Nobody notices when a change goes untracked. That’s the problem. A team restructures its seating neighborhood. Twenty desks convert from assigned to shared. A floor section adds quiet pods where a bank of desks used to be. Each of these changes is individually minor. Collectively, if unrecorded, they create a growing gap between what the system of record says and what the workplace actually looks like. If your floor plan doesn’t reflect the floor, every decision built on that data is compromised.
A change refers to any update made to a workspace, team area, or workplace condition without moving the person assigned to it. Within the MAC framework, changes are often the most frequent type of request and one of the easiest to overlook.

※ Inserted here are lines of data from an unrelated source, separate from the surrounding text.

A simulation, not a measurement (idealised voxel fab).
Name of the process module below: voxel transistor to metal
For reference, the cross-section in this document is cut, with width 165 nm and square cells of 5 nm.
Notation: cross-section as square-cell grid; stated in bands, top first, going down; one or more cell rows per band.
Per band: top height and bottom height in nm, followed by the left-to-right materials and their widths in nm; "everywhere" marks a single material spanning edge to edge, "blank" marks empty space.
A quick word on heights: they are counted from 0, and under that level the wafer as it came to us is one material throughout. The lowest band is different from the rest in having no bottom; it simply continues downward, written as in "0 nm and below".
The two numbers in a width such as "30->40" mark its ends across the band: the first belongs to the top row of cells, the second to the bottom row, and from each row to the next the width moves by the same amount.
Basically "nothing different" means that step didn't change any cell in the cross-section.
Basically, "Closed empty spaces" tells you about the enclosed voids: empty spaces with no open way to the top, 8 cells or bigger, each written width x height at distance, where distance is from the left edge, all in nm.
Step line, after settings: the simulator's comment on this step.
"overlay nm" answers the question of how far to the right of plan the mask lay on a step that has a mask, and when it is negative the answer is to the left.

| Change Type | Examples | What Breaks If Untracked |
|---|---|---|
|
Equipment modifications
|
Monitor upgrade, sit-stand desk, phone provisioning
|
Asset inventory inaccurate; maintenance misaligned
|
|
Accessibility accommodations
|
Adjustable desk, screen reader, reserved accessible space
|
Compliance risk; employee experience failure
|
|
Neighborhood restructures
|
Reorganizing team zones after an org change
|
Booking system outdated; employees book wrong areas
|
|
Seating model conversion
|
Assigned desks → hot-desking or hotel-booking zones
|
Utilization data reflects old model; capacity wrong
|
|
Policy-driven changes
|
Adjusting permissions when hybrid policy shifts
|
Booking conflicts; peak-day overcrowding
|
|
Floor-plan modifications
|
Removing desks to add collaboration or quiet space
|
Floor plan shows desks that don’t exist; safety data stale
|
The main risk created by untracked changes is data drift. This happens when workplace systems no longer reflect what exists on the ground. A seating-model update that is not captured properly can affect capacity assumptions, booking rules, utilization reporting, and any planning decisions that rely on that data.
For example, if a seating model changes and the update is not reflected in workplace systems, the recorded capacity for that floor may be wrong. That in turn can distort the stack plan, affect scenario models, and lead to poor decisions about space allocation or lease needs. A single missed update can therefore affect several layers of planning at once.
The best way to manage changes is to route them through the same workflow discipline used for moves and additions. When a change is recorded properly, the floor plan, booking system, utilization reporting, and planning records can all be updated together rather than through separate manual steps.
When the workflow and the workplace record stay aligned, data remains more accurate over time.